Our FASTING should ULTIMATELY result in JOY: Then the word of the Lord of hosts came to me, saying, "Thus says the Lord of hosts: 'The fast of the fourth month, the fast of the fifth, the fast of the seventh, and the fast of the tenth, shall be joy and gladness and cheerful feasts for the house of Judah. Therefore love truth and peace.'" (Zech 8:18-19)
In the above verse, Jehovah God mentions four different fasts that were held in memory of events surrounding the siege and fall of Jerusalem. These fasts commemorated four tragic events in Israel’s history as follows:
- The siege of Jerusalem (2 Kings 25:1-2; Jer. 52:4–7)
- The breaching of the walls of Jerusalem (Jer. 39:2)
- The destruction of the temple and Jerusalem (2 Kings 25:8; Jer. 52:12, 13), and
- The murder of Gedaliah (2 Kin. 25:25; Jer. 41:1, 2)
God wants the Israelites to discontinue these empty expressions of false piety and to replace them with demonstrations of the true joy that springs from a right relationship with Him. The people are commanded to embrace the truth that these fasts have been annulled, and to enjoy the peace that their removal will bring to the individuals. When God blesses his obedient people, these former fasts will become feasts and occasions of joy for them!
Normally in Scripture, fasting is a sign of humility and sorrow before the Lord. But during the time of Zechariah, God urged His people to observe a number of their appointed fasts as opportunities to celebrate the hope and expectation of their coming Lord (v. 19). This prediction of mourning turned to rejoicing is alluded to in Esther 9:30 (see also Isaiah 61:2–7; 65:18, 19; Amos 8:10).
During the time of Ezra and Nehemiah, the people were encouraged to break their fasting and mourning in order to rejoice before the Lord: And Nehemiah, who was the governor, Ezra the priest and scribe, and the Levites who taught the people said to all the people, "This day is holy to the Lord your God; do not mourn nor weep." For all the people wept, when they heard the words of the Law. Then he said to them, "Go your way, eat the fat, drink the sweet, and send portions to those for whom nothing is prepared; for this day is holy to our Lord. Do not sorrow, for the joy of the Lord is your strength." So the Levites quieted all the people, saying, "Be still, for the day is holy; do not be grieved." And all the people went their way to eat and drink, to send portions and rejoice greatly, because they understood the words that were declared to them. (Neh. 8:9-12)

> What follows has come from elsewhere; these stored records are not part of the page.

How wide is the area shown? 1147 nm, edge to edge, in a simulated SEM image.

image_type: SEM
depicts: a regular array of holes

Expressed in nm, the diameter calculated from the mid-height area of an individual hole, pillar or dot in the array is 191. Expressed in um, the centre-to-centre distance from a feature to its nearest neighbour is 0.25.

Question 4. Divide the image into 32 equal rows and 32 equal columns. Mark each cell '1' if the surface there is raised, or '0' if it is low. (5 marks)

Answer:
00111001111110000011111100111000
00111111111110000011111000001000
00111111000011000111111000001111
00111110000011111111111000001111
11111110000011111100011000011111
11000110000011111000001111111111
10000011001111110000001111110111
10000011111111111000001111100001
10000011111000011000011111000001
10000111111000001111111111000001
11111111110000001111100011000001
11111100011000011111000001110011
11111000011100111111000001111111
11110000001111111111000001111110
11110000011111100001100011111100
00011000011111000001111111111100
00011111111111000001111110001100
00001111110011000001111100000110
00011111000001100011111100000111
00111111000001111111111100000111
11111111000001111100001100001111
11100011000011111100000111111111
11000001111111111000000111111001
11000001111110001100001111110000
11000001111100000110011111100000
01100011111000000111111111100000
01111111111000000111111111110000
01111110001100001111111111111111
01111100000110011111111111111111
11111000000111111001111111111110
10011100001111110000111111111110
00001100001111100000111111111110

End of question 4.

Today fasting is a means toward spiritual focus by concentrating on God rather than on food and other personal needs. Fasting will be a fitting way to honor God in the situation and ask for His help. In the future kingdom, there will be no need for fasting. The events of the past will be forgotten in the glory of the worship of the Lord. Jesus came to bring us joy, not sorrow (Matt. 9:14–17).
Let us understand that God will turn our fasting into feasting and our mourning into joy when we return to God in repentance. There will be a reason for us to rejoice when God will restore our relationship with Him, and revive us to wholeheartedly obey God and do His will.